Table of Contents

Class FineTuningData<T, TInput, TOutput>

Namespace
AiDotNet.Models.Options
Assembly
AiDotNet.dll

Container for fine-tuning training and evaluation data.

public class FineTuningData<T, TInput, TOutput>

Type Parameters

T

The numeric data type.

TInput

The input data type.

TOutput

The output data type.

Inheritance
FineTuningData<T, TInput, TOutput>
Inherited Members

Remarks

This class holds data for various fine-tuning methods. Different methods use different subsets of the data:

  • SFTUses Inputs and Outputs
  • Preference methodsUses Inputs, ChosenOutputs, RejectedOutputs
  • RL methodsUses Inputs and Rewards
  • Ranking methodsUses Inputs and RankedOutputs

For Beginners: Think of this as a container that holds all the training examples the model needs to learn from. Different training methods need different kinds of examples.

Properties

Advantages

Gets or sets advantages for PPO-style methods.

public double[] Advantages { get; set; }

Property Value

double[]

ChosenOutputs

Gets or sets the chosen (preferred) outputs for preference learning.

public TOutput[] ChosenOutputs { get; set; }

Property Value

TOutput[]

Remarks

Used by DPO, IPO, KTO, SimPO, CPO, and other preference methods.

Count

Gets the number of samples in the dataset.

public int Count { get; }

Property Value

int

CritiqueRevisions

Gets or sets critique-revision pairs for constitutional methods.

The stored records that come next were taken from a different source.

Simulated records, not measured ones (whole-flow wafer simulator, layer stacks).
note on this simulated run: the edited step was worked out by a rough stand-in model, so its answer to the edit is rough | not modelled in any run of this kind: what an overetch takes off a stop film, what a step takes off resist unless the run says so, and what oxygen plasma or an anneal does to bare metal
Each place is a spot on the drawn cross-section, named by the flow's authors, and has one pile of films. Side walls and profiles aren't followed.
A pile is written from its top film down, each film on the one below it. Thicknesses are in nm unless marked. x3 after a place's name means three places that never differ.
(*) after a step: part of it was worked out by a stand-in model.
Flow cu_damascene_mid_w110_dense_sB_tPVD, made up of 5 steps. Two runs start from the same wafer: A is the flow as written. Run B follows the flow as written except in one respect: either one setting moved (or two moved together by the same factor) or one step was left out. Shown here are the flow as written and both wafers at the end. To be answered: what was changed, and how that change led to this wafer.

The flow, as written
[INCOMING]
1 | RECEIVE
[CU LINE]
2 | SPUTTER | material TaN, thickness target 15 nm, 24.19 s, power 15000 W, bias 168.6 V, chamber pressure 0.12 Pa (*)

public (TOutput Original, string Critique, TOutput Revised)[] CritiqueRevisions { get; set; }

Property Value

(TOutput Original, string Critique, TOutput Revised)[]

Remarks

Each tuple contains (original response, critique, revised response).

DesirabilityLabels

Gets or sets binary labels indicating if outputs are desirable.

public bool[] DesirabilityLabels { get; set; }

Property Value

bool[]

Remarks

Used by KTO which doesn't require pairwise data. True = desirable, False = undesirable.

HasDistillationData

Gets whether this data is suitable for distillation.

public bool HasDistillationData { get; }

Property Value

bool

HasPairwisePreferenceData

Gets whether this data is suitable for pairwise preference methods.

public bool HasPairwisePreferenceData { get; }

Property Value

bool

HasRLData

Gets whether this data is suitable for RL methods.

public bool HasRLData { get; }

Property Value

bool

HasRankingData

Gets whether this data is suitable for ranking methods.

public bool HasRankingData { get; }

Property Value

bool

HasSFTData

Gets whether this data is suitable for SFT.

public bool HasSFTData { get; }

Property Value

bool

HasUnpairedPreferenceData

Gets whether this data is suitable for KTO (unpaired preferences).

public bool HasUnpairedPreferenceData { get; }

Property Value

bool

Inputs

Gets or sets the input data samples.

public TInput[] Inputs { get; set; }

Property Value

TInput[]

Remarks

Required for all fine-tuning methods.

Outputs

Gets or sets the target outputs for supervised fine-tuning.

public TOutput[] Outputs { get; set; }

Property Value

TOutput[]

Remarks

Used by SFT methods. Each output corresponds to an input.

RankedOutputs

Gets or sets ranked outputs for ranking-based methods.

public TOutput[][] RankedOutputs { get; set; }

Property Value

TOutput[][]

Remarks

Used by RSO, RRHF, SLiC-HF, PRO. Each inner array contains outputs ranked from best to worst.

RejectedOutputs

Gets or sets the rejected outputs for preference learning.

public TOutput[] RejectedOutputs { get; set; }

Property Value

TOutput[]

Remarks

Used by DPO, IPO, SimPO, CPO, and other pairwise preference methods.

Rewards

Gets or sets reward values for RL-based methods.

public double[] Rewards { get; set; }

Property Value

double[]

Remarks

Used by RLHF, PPO, GRPO, REINFORCE.

SampleIds

Gets or sets optional sample identifiers for tracking.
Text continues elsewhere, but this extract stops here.